When a story begins, "It was a dark and stormy night. . . " you know it's going to be good.
We were looking over the menu at The Kitchen in downtown Denver after a brief and rather bumpy round of introductions. I could see the passion in his eyes as he started to tell me the tale. I'd been looking forward to hearing the story of Chuck for weeks.
"I was driving down on a south Florida highway in the pouring rain..." he went on. Having lived in Florida myself for several years, I knew just the kind of rain he was talking about. Rain that comes down in volatile, horizontal waves, like sheets on a clothesline, thrashing in the wind.
Our drinks arrived and he paused briefly to marvel at the colour of the Chardonnay. It was a stunning shade of coral.
"It was a busy highway, and there was a lot of traffic going both directions," he continued, "but out of the corner of my eye I saw a man on the side of the highway. I glanced in the rear view mirror as I sped past and saw that the man was pushing an empty baby stroller and cradling something under his sopping trench coat..."

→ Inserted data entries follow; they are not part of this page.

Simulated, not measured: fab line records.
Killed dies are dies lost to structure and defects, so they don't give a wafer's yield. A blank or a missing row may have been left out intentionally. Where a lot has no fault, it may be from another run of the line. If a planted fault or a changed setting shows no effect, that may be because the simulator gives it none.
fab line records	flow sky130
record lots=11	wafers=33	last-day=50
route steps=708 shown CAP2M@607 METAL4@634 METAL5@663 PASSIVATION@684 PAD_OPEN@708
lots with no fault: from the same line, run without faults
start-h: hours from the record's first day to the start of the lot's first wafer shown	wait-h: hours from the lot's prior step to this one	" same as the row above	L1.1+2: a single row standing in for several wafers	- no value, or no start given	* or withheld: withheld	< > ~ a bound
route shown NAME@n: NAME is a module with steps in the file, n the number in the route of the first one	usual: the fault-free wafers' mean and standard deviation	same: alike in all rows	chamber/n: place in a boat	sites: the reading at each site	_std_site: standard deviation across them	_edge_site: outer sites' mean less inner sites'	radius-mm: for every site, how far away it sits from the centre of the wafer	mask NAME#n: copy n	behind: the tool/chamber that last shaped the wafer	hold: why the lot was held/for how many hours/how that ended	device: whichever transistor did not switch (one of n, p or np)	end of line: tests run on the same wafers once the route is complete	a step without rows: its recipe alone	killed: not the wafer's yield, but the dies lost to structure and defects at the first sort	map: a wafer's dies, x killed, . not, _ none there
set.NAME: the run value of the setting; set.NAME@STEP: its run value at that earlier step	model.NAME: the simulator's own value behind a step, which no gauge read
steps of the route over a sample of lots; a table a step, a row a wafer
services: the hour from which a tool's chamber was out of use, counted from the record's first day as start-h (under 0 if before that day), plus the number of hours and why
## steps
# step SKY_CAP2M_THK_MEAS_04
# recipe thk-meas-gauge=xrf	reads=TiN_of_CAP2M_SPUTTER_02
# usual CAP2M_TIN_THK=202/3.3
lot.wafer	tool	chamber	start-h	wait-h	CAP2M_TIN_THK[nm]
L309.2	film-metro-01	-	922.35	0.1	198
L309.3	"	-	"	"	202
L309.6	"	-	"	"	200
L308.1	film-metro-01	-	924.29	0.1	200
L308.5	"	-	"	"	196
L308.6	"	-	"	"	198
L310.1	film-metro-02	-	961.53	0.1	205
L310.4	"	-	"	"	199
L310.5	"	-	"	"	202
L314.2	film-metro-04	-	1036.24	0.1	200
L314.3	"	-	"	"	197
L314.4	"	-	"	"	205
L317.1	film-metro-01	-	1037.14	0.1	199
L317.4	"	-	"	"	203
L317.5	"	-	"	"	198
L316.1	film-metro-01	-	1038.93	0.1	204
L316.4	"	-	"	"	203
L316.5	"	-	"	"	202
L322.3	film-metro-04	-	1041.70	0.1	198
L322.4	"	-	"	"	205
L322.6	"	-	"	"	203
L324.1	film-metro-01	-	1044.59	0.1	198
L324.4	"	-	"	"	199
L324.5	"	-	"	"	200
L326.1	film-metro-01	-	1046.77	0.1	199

Most of us would have driven on by with little more than a passing thought... "better him than me." But not my new friend. I was discovering, through that first conversation, the principals on which he's built his life. One is: if there's a way to change the world for the better, go for it. As such, when he glanced again at the man growing smaller in his rear view mirror, he knew he had to do something. So he pulled a U-turn and circled back around, pulling off the highway to help.
"...I heard the crying as soon as I opened the door. The man was cradling a tiny baby girl, trying his best to shelter her from the pounding rain within the folds of his soaking coat. She was inconsolable, and having just become a new father myself, my heart went out to these two strangers."